The date was June 3, 1997. Nineteen months earlier, my life had fallen apart (that’s a story for another time). I was now living in the rural community of Oswego, SC, serving a church and healing up. As I rode from the parsonage on Red Apple Lane to the church on the corner of Lodebar and Leonard Brown Roads, I saw a couple of my church members out in their farm fields, taking care of the land. On my left was Billy McCoy, on a tractor, doing something to keep the crops growing. Across the street was his brother, Sam, baling hay. Billy and his wife Stella were leaders in the church and were very supportive and helpful to me. If you rode by their home and saw the front door open, you were invited to stop by. A glass of water or tea awaited you, maybe a snack, but most of all a listening ear, an open heart, and a wise mind if you needed any of them.
When I saw Billy and Sam working, an idea hit me. I called Billy. He answered. “Billy, do you know what day it is?” “Not really,” he replied. “It’s not your birthday, is it?” “Nope. What’s the date?” He thought and said, “It’s the third of June…” and I broke into my best Bobbie Gentry, singing “another sleepy, dusty, delta day…” I slid into those notes like I was sneaking into my house when I was a teenager. “It’s Billy McCoy Day!” I shouted, then resumed singing, “I was out chopping cotton and my brother was baling hay.” Although it was not cotton season yet in Oswego, or down in Mississippi, Billy got it immediately.
Since then, I have called Billy every June 3 and sung part of that song to him. Usually, I get him early in the morning while he is out on the porch with his break-of-day coffee. We catch up with each other, share news of our families, always laugh about things, and promise to keep each other in our prayers.
Today, June 3, 2025, is the 28th time I have called and sung to him. Twenty-eight years of love and support, friendship, and laughter. After I hung up the phone, I realized I was smiling.
Music often expresses the joy we feel. The words may say something meaningful, but the tune frequently speaks in more profound ways. One of Ludwig van Beethoven’s final works was Symphony Number 9, which concludes with his powerful “Ode to Joy.” We often sing that tune in church, saying, “Joyful, joyful, we adore Thee…”
People have different songs to express joy in their lives. Some sing hymns, like “Amazing Grace” or “This is My Father’s World.” For some, it may be an old pop song, like James Taylor’s “Country Roads” or “It’s a Beautiful Morning” by The Rascals. Chris Stapleton’s “Joy of My Life,” Beach Boys’ “Good Vibrations,” and Bobby McFerrin’s “Don’t Worry, Be Happy” all come to mind. For me, today, it’s “Ode to Billie Joe.”

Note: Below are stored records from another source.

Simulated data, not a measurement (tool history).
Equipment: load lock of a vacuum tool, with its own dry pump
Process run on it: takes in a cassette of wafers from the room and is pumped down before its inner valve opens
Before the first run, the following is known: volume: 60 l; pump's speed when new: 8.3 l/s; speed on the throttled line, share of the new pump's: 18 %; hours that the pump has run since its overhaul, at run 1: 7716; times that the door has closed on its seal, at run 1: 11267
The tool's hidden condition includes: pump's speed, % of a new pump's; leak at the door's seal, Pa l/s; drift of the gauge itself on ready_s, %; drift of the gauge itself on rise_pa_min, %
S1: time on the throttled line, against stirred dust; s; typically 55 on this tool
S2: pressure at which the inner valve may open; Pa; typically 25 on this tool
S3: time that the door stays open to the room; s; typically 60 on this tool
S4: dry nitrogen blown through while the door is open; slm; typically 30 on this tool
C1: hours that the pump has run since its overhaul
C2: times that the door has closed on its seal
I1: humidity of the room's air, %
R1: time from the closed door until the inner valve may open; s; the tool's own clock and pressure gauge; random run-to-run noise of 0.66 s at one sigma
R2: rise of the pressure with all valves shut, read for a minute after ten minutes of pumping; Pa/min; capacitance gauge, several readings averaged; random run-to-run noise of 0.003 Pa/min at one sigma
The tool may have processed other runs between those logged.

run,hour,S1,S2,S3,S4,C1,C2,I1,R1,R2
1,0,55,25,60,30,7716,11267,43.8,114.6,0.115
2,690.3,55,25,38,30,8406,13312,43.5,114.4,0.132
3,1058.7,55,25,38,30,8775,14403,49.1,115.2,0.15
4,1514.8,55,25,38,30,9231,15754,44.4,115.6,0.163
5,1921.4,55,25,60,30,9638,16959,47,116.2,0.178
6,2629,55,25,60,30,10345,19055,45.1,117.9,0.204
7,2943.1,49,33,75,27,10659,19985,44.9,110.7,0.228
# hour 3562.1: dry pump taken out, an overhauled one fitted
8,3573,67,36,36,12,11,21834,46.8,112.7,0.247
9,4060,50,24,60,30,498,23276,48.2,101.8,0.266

The song itself is not that joyful. It’s rather tragic. Billy Joe MacAllister commits suicide. Something…or someone…was thrown into the Yazoo River. Brother gets married and moves away, Papa dies, Momma doesn’t want to do much of anything, and the singer spends her days dropping flowers off the Tallahatchie Bridge. Have a nice day.
But the song brings back memories of people who loved me, helped me heal, laughed, and cried with me, and a community where I found my wife. Oddly enough, “Ode to Billie Joe” has become my Ode to Joy.